In space, not many people can hear you scream. In fact, traveling in a manned spacecraft is probably a bit like working on a soundproof movie set — which is plainly where Europa Report was shot.
Tricked up with split screens and digital-video glitchery, this low-budget sci-fi saga emphasizes the claustrophobia and monotony of a long journey beyond Earth’s gravity. But it also borrows gambits from horror movies, withholding information and eliminating characters one by one.
Thus, while Europa Report recalls such small-ensemble stuck-in-space flicks as Moon and Sunshine, it’s basically The Blair Witch Project relocated to the vicinity of Jupiter. Something terrible has happened, and the endeavor’s backers (whose spokesperson is played by Embeth Davidtz) must reconstruct the unfortunate events.
A/V specialists assemble the available surveillance footage into a plausible narrative that reveals the fates of William (Daniel Wu), the mission’s commander, and the five crew members. This is where, as usual, the logic of the found-footage genre breaks down.
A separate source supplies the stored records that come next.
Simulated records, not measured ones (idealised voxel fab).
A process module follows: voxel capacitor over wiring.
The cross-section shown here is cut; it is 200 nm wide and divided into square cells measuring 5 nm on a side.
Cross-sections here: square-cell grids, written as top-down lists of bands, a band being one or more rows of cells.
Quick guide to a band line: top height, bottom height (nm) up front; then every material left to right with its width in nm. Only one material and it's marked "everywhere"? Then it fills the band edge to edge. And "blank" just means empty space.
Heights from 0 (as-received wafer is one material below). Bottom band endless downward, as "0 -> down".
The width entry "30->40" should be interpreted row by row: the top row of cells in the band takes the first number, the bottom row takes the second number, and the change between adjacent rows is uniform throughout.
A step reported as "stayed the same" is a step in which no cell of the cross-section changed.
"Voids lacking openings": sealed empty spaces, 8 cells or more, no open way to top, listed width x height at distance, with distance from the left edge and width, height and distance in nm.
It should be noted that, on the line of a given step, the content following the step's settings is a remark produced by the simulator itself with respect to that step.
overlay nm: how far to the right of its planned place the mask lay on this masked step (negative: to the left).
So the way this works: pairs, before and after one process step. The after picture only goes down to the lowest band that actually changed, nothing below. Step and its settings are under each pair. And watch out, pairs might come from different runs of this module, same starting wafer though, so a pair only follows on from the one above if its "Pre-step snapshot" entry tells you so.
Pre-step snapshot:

Rather than making a documentary from the surviving video — most of it necessarily shot from a fixed-position perspective, rather than with the now-traditional shaky cam — the editors shape it into a thriller. The chronology is jumbled, the account offers more foreshadowing than explication, and the big scientific discovery is hidden as long as possible. But you can guess the breakthrough won’t be good news for William and his multinational team.